Stories of Girls’ Resistance

Joy as resistance

Girl activists use laughter, art, collaboration, poetry, experimentation, dance, breath, drama, movement as a way to subvert, co-opt and reclaim dominant culture. Joy is a form and function of girls’ resistance, and a counter to the pathologisation of social change so often dominant in development spaces. As Emma Goldman said all those years ago – “If I can’t dance, it ain’t my revolution”.

Learning is constant

Girls and young people are constantly learning and pushing to better understand themselves, each other and the world. They often embrace change and evolve their thinking and practice as they learn, pushing back against traditional ways of doing things. A combination of curiosity and a belief in what’s possible can create openings for young people as they connect with each other, blogs, books, elders and beyond. This requires flexibility and can be seen in how girls and young people embrace and create space for constant, and often seamless, adaptations. The sense that things don’t need to stay the same is a super power young people bring to their resistance, and something that all of us benefit from.

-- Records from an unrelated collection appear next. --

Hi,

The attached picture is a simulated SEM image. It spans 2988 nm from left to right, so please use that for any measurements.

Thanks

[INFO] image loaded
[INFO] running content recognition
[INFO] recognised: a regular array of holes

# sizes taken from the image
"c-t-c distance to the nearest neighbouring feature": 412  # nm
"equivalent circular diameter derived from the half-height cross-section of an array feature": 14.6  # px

Intersectional and beyond nation states

A common feature of girls’ activism is their quest to make the world better, not just their own lives or that of their immediate communities. The quest for gender justice therefore lives both comfortably and logically alongside many other social justice struggles, both as a result of, but also despite, a proliferation of online spaces for organising and solidarity-building. In short, girls’ struggles are rarely single issue struggles.

Solidarity: the heart of the revolution​

Within the context of the NGO-isation of social change, girls’ marginalisation and isolation has been framed primarily as a problem of social capital deficit. In contrast, some of the most powerful girl-centered work supports the building of bonds of sisterhood rooted deeply in communal ways of living and being, feminist ideals of mutuality and reciprocity, and which views solidarity as the fundamental basis of healthy and thriving movements.

Self and collective care

For girls, self and collective care are political strategies critically linked to how they are in the work and central to their resistance. Practices often emerge from and are nourished within the autonomous and self defined spaces girls themselves co-create. This could be as simple as taking time and space to share what they are experiencing and feeling, seeking solidarity from their peers, and a place to process the harshness of what they experience daily. Care manifests in many ways, through the arts, through sport, through movement, in reclaiming the right to play, and drawing from and reinterpreting ancestral practices passed down across generations, as a birth right and expression of their existence and identity.

Creativity as strategy and tactic

Creativity is central to how girls organise. For many, it is the direct use of art in their activism – using poetry, graphics, illustration, murals, graffiti, music, spoken word and other artistic forms of expression to agitate, protest, reimagine and show the world what is possible. For others it is using creative strategies to address deeply embedded systems of oppression: establishing a running club in a context where that is revolutionary, and using that physical space to politicise; or creatively designing a campaign to become a young female mayor in a deeply conservative context. Girls are not only reimagining the world and showing us what it can be, they are doing it with creativity and for many, art is the form of their resistance.

Belief in freedom

While girls are not the only people resisting systems of oppression and organising towards a more just world, there is something absolutely distinct about their belief in freedom and a different world, and their courage to fight against all odds that is unique to this moment in their lives.

Radical imagination

Despite – or perhaps because of – the immense challenges girls face, a common feature of their activism is the way they engage in the radical practice of imagining the world not how it is, but how it might be. And they bring this imagination back to bear on the present, in the ways they learn, play, organise, invent and care for themselves and each other. Indeed, it is likely her imagination that will lead us all to liberation.

Embodying what they imagine

There is not a singular way girls organise and girls are constantly reimagining new ways of being and working collectively – from the informal to formal and everything in between. Some collective resistance is sparked in response to a particular social or geographic context or catalytic event, lending toward an informal structure.

Bravery and determination

Girls bring incredible bravery and determination to their resistance – levels that seem to be unique to age, life-stage and circumstance. Whether it’s facing an elder in her family or community, speaking out against a repressive regime knowing it will result in backlash, or putting her body on the line, girls are willing to take incredible risks to fight for freedom.